[ODE] Another Cocoa port for Mac OS X

Shamyl Zakariya zakariya at earthlink.net
Mon May 10 11:19:26 MST 2004


At least recently, you can build just libode.a on Mac without 
drawstuff. At least on my box, drawstuff won't even compile, much less 
link, but it's irrelevant to me since I've written my own opengl code. 
Which was actually a great learning experience, since up until August 
of last year I was using my home-brew software wire-frame rasterizer  
which I had rolled under linux back when I didn't have a computer with 
OpenGL to work on.

So, if you just run a "make configure" and then "make ode-lib" you'll 
have a usable libode.a -- that plus adding ode's headers to XCode and 
you can have standard include directives like #include <ode/ode.h> and 
everything's peachy.

I've got some demo GLUT code which shows how to set up an XCode project 
that'll do this easy as pie. It uses my own visualization code instead 
of drawstuff, but it's the project itself that's meaningful. Anyway, I 
just offer it in case you're interested.

> I'll buy that, I can imagine it was a pain, for a project a few 
> semesters ago I tried to build a cocoa application on three levels, a 
> pure cocoa front end, a pure C++ game engine and logic (for cross 
> platform to Windows) and an Obj-C++ bridge between them.  Trying to 
> make them all play with the same loaded texture data ended up being a 
> dealbreaker (we ended up turning in the project only for windows)

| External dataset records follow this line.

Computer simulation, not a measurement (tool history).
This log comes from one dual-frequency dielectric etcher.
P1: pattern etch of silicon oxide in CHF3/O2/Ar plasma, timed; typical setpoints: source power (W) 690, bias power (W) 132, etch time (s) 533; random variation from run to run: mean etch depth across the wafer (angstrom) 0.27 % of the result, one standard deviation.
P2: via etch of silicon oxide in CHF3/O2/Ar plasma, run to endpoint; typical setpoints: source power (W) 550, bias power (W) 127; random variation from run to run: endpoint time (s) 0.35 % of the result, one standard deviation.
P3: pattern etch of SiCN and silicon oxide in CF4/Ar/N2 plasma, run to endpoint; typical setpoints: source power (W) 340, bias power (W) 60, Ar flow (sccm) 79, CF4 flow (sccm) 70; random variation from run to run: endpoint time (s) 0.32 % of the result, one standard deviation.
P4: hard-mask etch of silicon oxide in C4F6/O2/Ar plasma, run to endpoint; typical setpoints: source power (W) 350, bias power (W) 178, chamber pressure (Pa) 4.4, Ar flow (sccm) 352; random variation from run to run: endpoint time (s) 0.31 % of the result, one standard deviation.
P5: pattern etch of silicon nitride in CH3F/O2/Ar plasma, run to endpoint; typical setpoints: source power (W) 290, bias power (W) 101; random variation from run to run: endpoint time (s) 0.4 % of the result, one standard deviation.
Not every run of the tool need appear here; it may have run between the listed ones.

It was a pain over here too. My Cocoa gui needs to "see" the underlying 
object model, and yet needs ODE hidden... so I had to write my own C++ 
object model and inheritance system which completely hides ODE 
internals. It almost was a disaster ;)

> I'll see if there's any way I can get you into the public beta pool if 
> you want :)
>
> Thanks for all the info, and thanks in advance for any help you may be 
> able to give us in the next few months!

You can count me in for both. I'm happy to help, since people here have 
been happy to help me, even when my questions are completely 
bone-headed, which of late has been embarrassingly true.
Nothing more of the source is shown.